I saw my very first Sandhill Cranes with Bob Hinkle on a field trip to Rose Lake State Wildlife Area in Lansing. |
I’d read some Thoreau in high school and learned a little about ecology during the lead-up to the first Earth Day when I was a college freshman, but that was all theoretical. My mind swirled through a cloud of good feelings about nature and bad feelings about pollution, but I had no concrete way of understanding any of it. Thoreau wrote a lot about birds in Walden, but I knew nothing at all about any of the birds he wrote about. Ecology seemed so clear and obvious from the teachers’ education packet I got for free from McDonalds, with its wonderful overhead projector sheets, ditto masters, and other cool teaching materials, but the fourth-grade level information on the materials were all brand new to me, and I had no deeper understanding of anything beyond them.
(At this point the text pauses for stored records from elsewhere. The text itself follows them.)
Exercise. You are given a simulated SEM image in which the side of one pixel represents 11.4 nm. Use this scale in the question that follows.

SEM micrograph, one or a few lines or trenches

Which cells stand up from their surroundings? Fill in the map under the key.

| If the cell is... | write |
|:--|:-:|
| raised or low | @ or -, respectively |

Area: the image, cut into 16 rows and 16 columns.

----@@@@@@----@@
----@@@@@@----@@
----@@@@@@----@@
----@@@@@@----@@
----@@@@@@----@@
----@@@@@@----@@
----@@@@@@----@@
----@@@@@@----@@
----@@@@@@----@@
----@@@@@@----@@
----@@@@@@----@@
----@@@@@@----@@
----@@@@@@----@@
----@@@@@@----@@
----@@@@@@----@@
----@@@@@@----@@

It was Bob Hinkle’s class that showed me just how abysmally ignorant I was about plants and animals, how they interact and are interdependent, and what ecology actually means. It was a fantastic introduction that inspired me to stay in college for two years of grad school. I’d take botany, mammalogy, ornithology, herpetology, entomology, and aquatic entomology, and more of Bob’s classes, which gave me a framework on which to hang all the scientific information I was picking up and a lot more time outdoors learning the local plants and animals.
And on top of all that, Bob’s literary bent put all this new information into context in wonderful ways. He read much of Leopold’s A Sand County Almanac aloud to us so vividly that to this day, 46 years later, I have never once heard woodcock dancing in the sunset sky without thinking of Leopold’s words as said in Bob Hinkle’s gently expressive voice.
Bob’s students ahead of me were creating a lot of slide-tape programs, melding music and words with photography. I created a few short ones, taking pictures of toads and dragonflies and trees and flowers. I couldn’t afford a telephoto lens, so it would be three decades before I started taking any bird photos, but since then, I’ve developed dozens of presentations about birds which I’ve presented in 30 different states, in venues from Harvard for the Brookline Bird Club, to Tucson for the Southeastern Arizona Birding Festival to Sacramento for the Central Valley Birding Symposium to Maumee Bay State Park in Ohio for the Biggest Week in American Birding festival. When a program goes really well, I still think of how much Bob Hinkle’s inspiration is behind it.
It was my taking Bob’s class that inspired Russ to tell his mom to buy me my first pair of binoculars. In April 1975, after I’d been birding a few weeks, Bob organized an excursion to Natural Bridge, Virginia, for a big meeting of the Association of Interpretive Naturalists. The meeting itself was splendid, but what I remember is Bob showing me my first White-throated Sparrow, with him interpreting the song as Old Sam Peabody, Peabody, Peabody. I’d never imagined such a thing!
Bob pointed out Turkey Vultures on that trip but I didn’t add them to my life list because he explained their flight pattern in comparison to hawks, and I’d never seen a flying hawk, either, so didn’t think I’d necessarily recognize a Turkey Vulture on my own. (Bob became the famous official Turkey Vulture spotter at Hinkley, Ohio, a position he held for years, so I'm very happy that I saw my first vultures with him.) At our campground, I heard what Bob told me were a Chuck-will’s-widow calling and a Pileated Woodpecker drumming, but I didn’t see either bird. This was my bird-watching life list, so I waited for an actual look.
Yes, taking classes and trips with Bob Hinkle taught me just how ignorant I was in a way that didn’t discourage me but inspired me to get out there and learn as much as I could. I aspired to be a real naturalist like him and like so many of my fellow students in his class became, like Wisconsin’s famous David Stokes, but once I started watching birds, I was simply too focused and monomaniacal. Even if I didn’t ultimately become a naturalist, what I did become, in a serious way, all evolved directly from that first class from Bob Hinkle.
I reconnected with Bob a couple of decades after those classes, when he was the superb Chief Naturalist of Cleveland Metroparks, and we’ve crossed paths a few times. I’ve been lucky to tell him how much he means to me. At this terrible time, when so many of our lives are in limbo, we might at least be able to think of the people whose gifts were vitally important to our lives. Be safe and well, dear reader.